Daniel Chiang; Samuel Howarth, DIGITIMES Asia 0

Credit: AFP

China's sweeping December 29, 2023, amendments to its Company Law have seen foreign compliance teams scrambling to figure out the new rules and have South Korean businesses feeling on edge.

Change places!

China's 14th National People's Congress Standing Committee passed amendments set to take effect from July 1, 2024, reported Aju Korea Daily. The substantial amendments are geared toward aligning with global standards, modernizing corporate governance structures, and adapting China's socialist characteristics.

An unnamed representative from China's NPC Standing Committee's Legislative Affairs Commission told Sohu that the amendments were "closely tied to the establishment and improvement of China's socialist market economy system." The revisions are aimed at "optimizing corporate governance," the representative said.

However, parts of China's optimization embodied in the amendments have South Koreans concerned about the increased risk of operating in the country. South Korean companies are reportedly worried about two specific additions to China's Company Law.

Aju reported that the stipulation that LLCs with more than 300 employees are required to have an employee representative on their board of directors has struck a nerve in South Korean industry circles. Major players entering China, such as Samsung, SK Hynix, POSCO, and Hyundai Motor Group, will be subject to this requirement.

Cloudy with a chance of union

The employee representative is a function within China's Staff and Worker Representative Congress System, and the employee representative is reportedly elected from and by a company's staff according to the Trade Union Law of the People's Republic of China.

The employee representative has the right to speak and vote on the board. The representative could foreseeably present challenges to executing decisions taken by South Korean companies, including those relating to downsizing or withdrawal.

The Legislative Affairs Commission representative told Sohu that this was adopted to "ensure employee participation in democratic company management."

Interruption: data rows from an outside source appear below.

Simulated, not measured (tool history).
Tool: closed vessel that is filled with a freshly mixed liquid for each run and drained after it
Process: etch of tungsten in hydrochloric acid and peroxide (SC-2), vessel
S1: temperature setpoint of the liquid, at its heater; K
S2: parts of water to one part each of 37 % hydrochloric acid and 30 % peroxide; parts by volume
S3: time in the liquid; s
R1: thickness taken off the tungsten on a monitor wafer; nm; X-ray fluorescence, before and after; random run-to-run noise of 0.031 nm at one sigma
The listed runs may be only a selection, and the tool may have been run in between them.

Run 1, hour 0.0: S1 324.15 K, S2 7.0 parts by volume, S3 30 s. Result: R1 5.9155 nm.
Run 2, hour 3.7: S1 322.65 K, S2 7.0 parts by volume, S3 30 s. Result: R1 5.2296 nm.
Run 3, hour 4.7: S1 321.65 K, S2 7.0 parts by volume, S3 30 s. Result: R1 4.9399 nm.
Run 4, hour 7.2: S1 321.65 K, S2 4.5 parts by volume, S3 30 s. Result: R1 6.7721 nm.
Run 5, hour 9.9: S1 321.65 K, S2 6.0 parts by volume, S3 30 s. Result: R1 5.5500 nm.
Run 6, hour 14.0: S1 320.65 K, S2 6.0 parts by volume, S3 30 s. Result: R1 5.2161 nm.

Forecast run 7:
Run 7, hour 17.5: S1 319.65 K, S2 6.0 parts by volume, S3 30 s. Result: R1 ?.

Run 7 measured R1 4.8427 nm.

Similar laws only apply to public companies in South Korea and never to private enterprises. The prospect of pushback from a legally empowered employee representative, particularly against China's political and economic volatility, has South Korean executives feeling twitchy.

Show me the money

The other clause of the amendment allegedly rubbing South Korean business leaders the wrong way relates to shortening the period for capital contributions. The new law states that shareholders in limited liability companies cannot have a contribution period exceeding five years.

Small and medium-sized South Korean enterprises in China typically pay their capital in installments over ten years or more. It is believed that some companies may face fundraising challenges under the new amendments.